The pleasant and friendly town of Haines (pop. 1,400) provides a transition point between the lush greenery of the Southeast and the more rugged beauty of Yukon and Alaska’s Interior. As the ferry sails north to Haines on the Lynn Canal—at 1,600 feet deep, it’s the longest and deepest fjord in North America—the Inside Passage gets narrower, and you sense that this unique waterway, and your passage on it, are coming to an end.
To the east, waterfalls tumble off the mountainsides, while to the west, glaciers lumber down from the ice fields of the Chilkat Range. The long river of ice you see 40 minutes before Haines is Davidson Glacier. Rainbow Glacier, also on the left, hangs from a cliff just beyond. Both originate from the same ice field that forms part of Glacier Bay National Park.

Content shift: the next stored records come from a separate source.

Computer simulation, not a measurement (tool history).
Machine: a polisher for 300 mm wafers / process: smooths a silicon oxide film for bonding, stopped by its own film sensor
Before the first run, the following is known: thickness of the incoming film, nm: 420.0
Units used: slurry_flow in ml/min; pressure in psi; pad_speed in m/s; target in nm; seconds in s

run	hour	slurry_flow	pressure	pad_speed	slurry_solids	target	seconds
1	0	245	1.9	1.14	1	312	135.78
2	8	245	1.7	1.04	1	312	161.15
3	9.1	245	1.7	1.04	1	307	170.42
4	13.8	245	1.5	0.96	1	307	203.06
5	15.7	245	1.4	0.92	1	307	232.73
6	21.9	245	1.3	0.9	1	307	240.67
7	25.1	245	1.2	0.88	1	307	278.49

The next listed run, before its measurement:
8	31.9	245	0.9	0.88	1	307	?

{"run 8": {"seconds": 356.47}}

Haines lies 90 miles north of Juneau, straddling a narrow peninsula between Chilkoot and Chilkat Inlets. Its mountain-ringed setting seems to define the word spectacular: From the ferry you catch a glimpse of the white Victorian buildings of Fort Seward in front of the 6,500-foot Cathedral Peaks.
Haines has a wealth of outdoor experiences, almost as many for those without cash as for those with. Plenty of hiking trails run up surrounding peaks, camping is right next to town, and travelers will discover a pleasant mix of working stiffs, fishers, and artisans.
It could serve as the poster child for what most folks expect in an Alaskan town: cozy, homespun, and earthy—the kind of place where the local radio station broadcasts birthday wishes, road updates for drivers heading over the pass, and bush messages for folks without a phone.
Unlike nearby Skagway, where a tidal wave of tourists inundates the town daily, Haines only sees a few large cruise ships. Most Haines visitors arrive by ferry and head on up the highway (or vice versa), but Haines is also becoming a popular weekend getaway for Canadians from Whitehorse. With “only” 60 inches of precipitation a year, the weather here is decidedly drier than points farther south.
Getting to Haines
By Ferry: The Haines ferry terminal (907/766-2111) is 3.5 miles north of town on Lutak Highway. Ferries arrive in Haines almost every day during the summer, heading both north to Skagway and south to Juneau. They generally stop for 1.5 hours. For information call Alaska Marine Highway (907/465-3941 or 800/642-0066, www.dot.state.ak.us/amhs).
Alaska Fjordlines (907/766-3395 or 800/320-0146, www.alaskafjordlines.com) operates a high-speed catamaran with daily summertime runs from Skagway to Haines and then on to Juneau. The boat leaves Haines at 8:45 a.m., arrives in Juneau at 11 a.m., and then heads back at 5:30 p.m., reaching Haines at 7:30 p.m. The cost is $155 adults, $125 children round-trip, including a bus to downtown Juneau. A light breakfast and dinner are included, and the boat stops for wildlife and photo opportunities. One-way trips ($100 adults, $80 children) and overnight stays in Juneau are allowed; reservations are recommended.
Haines-Skagway Fast Ferry (907/766-2100 or 888/766-2103, www.hainesskagwayfastferry.com, early May–late Sept., round-trip $68 adults, $34 children) has high-speed catamaran service between Skagway and Haines, with several departures each day.
By Air: The airport is 3.5 miles west of town on the Haines Highway. The flight between Juneau and Haines is pretty spectacular; on clear days you’ll be treated to views of glaciers along both sides of Lynn Canal. Wings of Alaska (907/789-0790, www.wingsofalaska.com) has scheduled daily service to Juneau and Skagway. There are no scheduled flights for Air Excursions (907/697-2375 or 800/354-2479, www.airexcursions.com), but they typically fly between Haines and Juneau several times a day.
Mountain Flying Service (907/766-3007 or 800/766-4007, www.flyglacierbay.com), a few doors up from the visitors center, offers charters and flightseeing trips over Glacier Bay starting at $160 per person for one hour. A longer trip ($299) includes two hours in the air and a beach landing within the park, providing the chance to see bears and other wildlife.
Drake Olson of Fly Drake (907/723-9475, www.flydrake.com) isn’t your standard bush pilot: A competitive auto racer and winner of the 1985 Porsche Cup, he is also an accomplished backcountry skier and mountaineer. He can land on beaches, glaciers, or remote air strips to get you into the wild places. Trips start at $160 per person for a one-hour flight to Glacier Bay National Park.